A final strike against caucuses, at least from the perspective of traditional party leaders, is their tendency to benefit insurgent candidacies with high supporter enthusiasm over the party regulars favored by more casual primary voters. In 2016, for example, Hillary Clinton defeated Bernie Sanders in the first two caucuses of the year by narrow margins (0.2 percent in Iowa and 5.3 percent in Nevada), but Sanders proceeded to sweep the remaining 12 state caucuses on the calendar, losing only the 4 caucuses held in U.S. territories that lack representation in the electoral college.

Presidential primaries are already the norm in the most populated parts of the country. In 2016, Democrats employed caucuses in 3 mid-size states (Colorado, Minnesota, and Washington); 11 small states (Alaska, Hawaii, Idaho, Iowa, Kansas, Maine, Nebraska, Nevada, North Dakota, Utah, and Wyoming); and 4 territories (American Samoa, Guam, Northern Marianas, and the Virgin Islands). A total of 561 delegates were selected in caucuses, representing 14 percent of all Democratic pledged delegates.
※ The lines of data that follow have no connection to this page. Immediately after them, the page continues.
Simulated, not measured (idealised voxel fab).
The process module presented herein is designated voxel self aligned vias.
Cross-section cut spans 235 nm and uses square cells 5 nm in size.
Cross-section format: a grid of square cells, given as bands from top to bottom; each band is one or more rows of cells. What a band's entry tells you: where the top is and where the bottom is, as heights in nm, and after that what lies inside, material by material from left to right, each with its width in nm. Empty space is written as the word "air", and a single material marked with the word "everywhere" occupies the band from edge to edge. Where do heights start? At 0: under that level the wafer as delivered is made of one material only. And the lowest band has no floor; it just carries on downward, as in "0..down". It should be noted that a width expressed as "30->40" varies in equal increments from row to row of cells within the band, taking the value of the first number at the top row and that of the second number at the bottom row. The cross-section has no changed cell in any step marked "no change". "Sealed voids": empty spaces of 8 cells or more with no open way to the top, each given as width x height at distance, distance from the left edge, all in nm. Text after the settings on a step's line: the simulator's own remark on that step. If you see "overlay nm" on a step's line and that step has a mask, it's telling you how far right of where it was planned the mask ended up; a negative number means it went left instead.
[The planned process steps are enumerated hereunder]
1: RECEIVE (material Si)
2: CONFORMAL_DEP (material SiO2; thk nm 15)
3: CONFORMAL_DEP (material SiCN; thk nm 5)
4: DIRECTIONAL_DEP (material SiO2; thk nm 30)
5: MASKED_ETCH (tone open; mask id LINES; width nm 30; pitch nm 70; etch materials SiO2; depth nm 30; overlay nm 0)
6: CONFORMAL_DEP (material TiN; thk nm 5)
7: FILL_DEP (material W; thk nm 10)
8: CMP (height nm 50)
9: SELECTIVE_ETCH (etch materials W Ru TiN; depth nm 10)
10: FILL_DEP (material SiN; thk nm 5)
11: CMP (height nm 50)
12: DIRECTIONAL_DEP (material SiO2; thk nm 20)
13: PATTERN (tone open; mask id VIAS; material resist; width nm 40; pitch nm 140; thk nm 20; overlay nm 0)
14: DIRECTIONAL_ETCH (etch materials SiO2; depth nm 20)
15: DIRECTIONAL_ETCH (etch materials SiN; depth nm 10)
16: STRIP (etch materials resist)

But as the 2020 nomination process comes into focus, it's clear that there will be notable movement away from the use of caucuses. According to political scientist Josh Putnam's invaluable FHQ website, which closely tracks such changes, all three of the most populous states that held caucuses in 2016 plus three more small states (Idaho, Nebraska, and Utah) have opted for government-run primary elections in 2020, with a seventh state (Maine) still considering whether to join them. The number of Democratic pledged delegates selected outside of state-operated primaries seems certain to decrease to less than half of its 2016 level, perhaps dropping to just 5 or 6 percent of all pledged delegates nationwide.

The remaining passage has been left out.